We did have a little booklet that listed BMW repair stations in Europe, and of course, there was not a single one in all of Yugoslavia. Along with the British gentleman, we decided that our best bet was to return to Greece where there was facility listed in Polycastron, about thirty kilometres south of the border. We were towed back to the Yugoslavian-Greek border where we camped out over night, with only our emergency stash of chocolate and oranges to eat. Could it be that we discussed the Civil War, as I seem to recall? The next morning we were towed back to Polycastron, a town with very little to offer, where we hung out for a couple of days, passing the time by playing gin rummy, while we waited for the bike to be fixed. I wrote in a kind of code that only skimmed the surface, “It was, of course quite a drag and engendered many harsh feelings and incriminations as to the cause of our woe . . .” but really, there was not much to be said. What could one say? Danny had fucked up. I knew it. He knew it. And somehow, the fuck-up was associated with the tension between us, with the bickering and distrust, and with the over-all dysfunctionality of our relationship.

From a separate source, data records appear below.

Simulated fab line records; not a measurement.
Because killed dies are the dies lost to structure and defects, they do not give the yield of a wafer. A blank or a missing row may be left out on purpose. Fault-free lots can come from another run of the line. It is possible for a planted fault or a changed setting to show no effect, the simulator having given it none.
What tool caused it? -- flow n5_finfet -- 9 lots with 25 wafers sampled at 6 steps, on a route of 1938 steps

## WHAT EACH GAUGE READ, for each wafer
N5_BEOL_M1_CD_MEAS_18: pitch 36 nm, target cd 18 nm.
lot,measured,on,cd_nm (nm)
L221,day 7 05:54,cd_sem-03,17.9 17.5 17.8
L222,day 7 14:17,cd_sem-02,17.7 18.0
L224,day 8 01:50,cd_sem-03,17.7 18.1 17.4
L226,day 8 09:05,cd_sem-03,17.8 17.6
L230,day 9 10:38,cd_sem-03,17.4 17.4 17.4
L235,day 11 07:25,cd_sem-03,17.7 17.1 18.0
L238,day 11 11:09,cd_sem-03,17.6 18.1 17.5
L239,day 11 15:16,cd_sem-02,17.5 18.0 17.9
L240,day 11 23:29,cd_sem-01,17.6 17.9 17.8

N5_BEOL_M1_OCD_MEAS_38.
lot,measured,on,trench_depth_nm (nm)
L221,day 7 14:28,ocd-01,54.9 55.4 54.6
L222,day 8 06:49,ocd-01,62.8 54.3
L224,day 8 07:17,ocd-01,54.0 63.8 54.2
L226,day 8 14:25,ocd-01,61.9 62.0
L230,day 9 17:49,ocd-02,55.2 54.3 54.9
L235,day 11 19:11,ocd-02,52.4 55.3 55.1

Although we stayed abroad for almost three more months, and at the time would have said that our week in Amsterdam had been the highlight of our jaunt, in some ways the trip was over after that. The fellows in Polycastron were able to fix the problem and send us on our merry way in only a few days, but the bike was in awful shape. The engine sounded sick and Danny was afraid to take it up over 80 Ks, and a new problem developed — the bearings in the front wheel squeaked and scrunched as if they were being ground up. The trip through the mountains and up the supposedly spectacular Dalmation coast was stressful and nerve-wracking. Driving through those mountains, so close to Albania, was one more impractical and thoughtless move –at times the road was no more than a dirt path. We were too strung out to really appreciate its charm– gypsies camping by the side of the road, a shepherd seated on a rock piping to his flock, and then, down on the coast, the pristine beauty of the Bay of Kotor where I would have loved to linger, even for a night. But we wanted to get out of Yugoslavia fast, to a place where the bike could really be fixed. That did not occur until we found our second repair person in Vienna (in Klagenfurt, just over the border, the person we took it to laughed at us, and at our first stop in Vienna a dealer offered to buy the bike as a junker) who told us that our problem was really quite simple — the Greek mechanics had put the ring connecting the piston to the crank shaft on backwards. But whatever joy we might have had, whatever trust and confidence had remained between us, had been shattered along with the piston. And although, amazingly enough, the bike ended up not being a total financial loss (before flying home we shipped it from London to California, where Danny later sold it for $800), it had become a lost cause, a very tangible symbol of the breakdown between us.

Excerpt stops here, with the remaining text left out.